These checks are all great and related to the content of the input. How about the format? We can also check whether the account ID sent is a numerical value or not. We can even try to cast it to integer.
As a side note, pay attention to the kind of casting you are using. Here’s a problematic one in PHP;
$accountID = intval("1738&abcd");
After the operation, the value of $accountID becomes 1738, without any error. So, intval can’t be safely used for input validation. The better version would be using is_numeric function on the HTTP parameter value before getting the integer value using intval.
What is HPP?
Having explained URL Encoding and Whitelist Validation, now let’s move on to a single security vulnerability out of many that these best practices eradicate; HPP.
Take a look at the following URL. When sent through the browser, what do you think the value of uid parameter would be when we want to access it at our back-end code?
https://target.com/account?uid=73525&action=details&uid=9991
Will it be 73525 or 9991 or something else?
There is no consensus on this. The answer differs for different frameworks.
- Some of them take the first uid and ignore the second, i.e. “73525”
- The others take the second uid and ignore the first one, i.e. “9991”
- Yet others, combine them into a single variable with a comma, i.e. “73525,9991”
HTTP Parameter Pollution is a parameter precedence related weakness that stems from this ambiguity. Take a look at this pseudo-code;
public Account getDetails(String accID, String sort)
{
if(currentUserHas(accID))
{
throw NotFound(); } String url = "https://servicelayer.intra";
return Json(Http.Get(url + "?accid=" + accID + "&sort=" + sort));
}
when accID is, say 73525, the service layer will return the details of the corresponding account, if the current user owns the account. Parameter sort dictates to sort the transactions by ascending or descending order. Let’s assume its value is asc. This is the service URL that will be formed at runtime;
https://servicelayer.intra?accid=73525&sort=asc
That’s cool.
So, what happens when accID is “73525” and sort is “asc&accid=9991”? Please note that in order to be able to send this value for parameter sort, one has to actually use “asc%26accid=9991”. This is a necessity since we know that the back-end framework API will URL decode the value once. So instead of sending character &, we send its URL encoded counterpart %26.
Here’s the service URL that will be formed at runtime by our application;
https://servicelayer.intra?accid=73525&sort=asc&accid=9991
If, the framework at servicelayer.intra takes the second accid and ignores the first one, then we have a serious problem here. Since our code above, checked whether the current user has an account with id 73525, however, the service layer will fetch the details of account with id 9991!
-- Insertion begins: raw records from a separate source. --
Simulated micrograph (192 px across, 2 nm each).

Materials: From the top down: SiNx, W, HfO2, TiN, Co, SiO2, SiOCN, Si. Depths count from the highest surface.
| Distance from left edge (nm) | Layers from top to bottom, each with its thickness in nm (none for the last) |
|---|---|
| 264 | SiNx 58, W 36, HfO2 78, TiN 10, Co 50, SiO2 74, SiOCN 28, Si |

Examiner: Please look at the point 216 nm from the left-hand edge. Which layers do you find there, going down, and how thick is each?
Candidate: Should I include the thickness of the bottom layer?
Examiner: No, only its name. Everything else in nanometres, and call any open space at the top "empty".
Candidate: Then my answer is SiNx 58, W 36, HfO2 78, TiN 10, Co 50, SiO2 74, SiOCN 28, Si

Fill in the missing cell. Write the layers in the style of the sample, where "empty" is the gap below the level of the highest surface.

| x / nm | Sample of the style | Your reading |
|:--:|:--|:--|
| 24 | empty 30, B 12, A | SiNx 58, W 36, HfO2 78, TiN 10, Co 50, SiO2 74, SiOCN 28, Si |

We injected the second accid parameter inside the sort parameter. We polluted the HTTP parameters, hence the abbreviated name HPP. But in fact, this is obviously just a shiny name for HTTP Parameter Injection. This is true since as a malicious user what we really achieve is injecting a HTTP parameter with a brand new value.
There are two main types of HPP weakness; client-side and server-side, however, both can be prevented with the same mitigation techniques we are already familiar of. So, let’s march on!
HPP Prevention
Having read previous sections, it’s now easy to understand that if we form URLs correctly, using URL encoding, or if we validate the inputs correctly, using whitelist validation, then we shouldn’t be having this security problem at the first place.
Here, I’ll only show how one of these techniques is a killer for HPP; URL encoding. Let’s see it in action on the original example code we have given;
public Account getDetails(String accID, String sort)
{
if(currentUserHas(accID))
{
throw NotFound();} String url = "https://servicelayer.intra";
return Json(Http.Get(url + "?accid=" + URLEncode(accID) +
"&sort=" + URLEncode(sort)));
}
Here, the only difference is the line where we return. When forming a URL, we encode the parameter values first.
In fact, this is the fundamental way of preventing any injection attack. That is to say neutralizing any meta characters in data before concatenating with code.
So, with these changes, when we get accID as “73525” and sort as “asc&accid=9991”, here’s the service URL that will be formed at runtime;
https://servicelayer.intra?accid=73525&sort=asc%26accid=9991
Now, we don’t create any ambiguity with the parameters. That means no multiple or extra parameters, hence, no vulnerability.
The Get Away
There are fancy ways that hackers use to harm our applications. As a developer our task is to thwart those attacks. Towards that goal our job may seem to be difficult since, at first sight, the ways that hackers abuse some of the weaknesses are complicated, not easy to understand.
The good news is that we don’t have to understand these attacks in order to prevent them. By using a small number of development best practices, we can eradicate most of these security problems automatically.
We don’t even have to acknowledge these best practices under the pretext of security. They are there for the general quality of your application and these handful of practices make your application safe automatically.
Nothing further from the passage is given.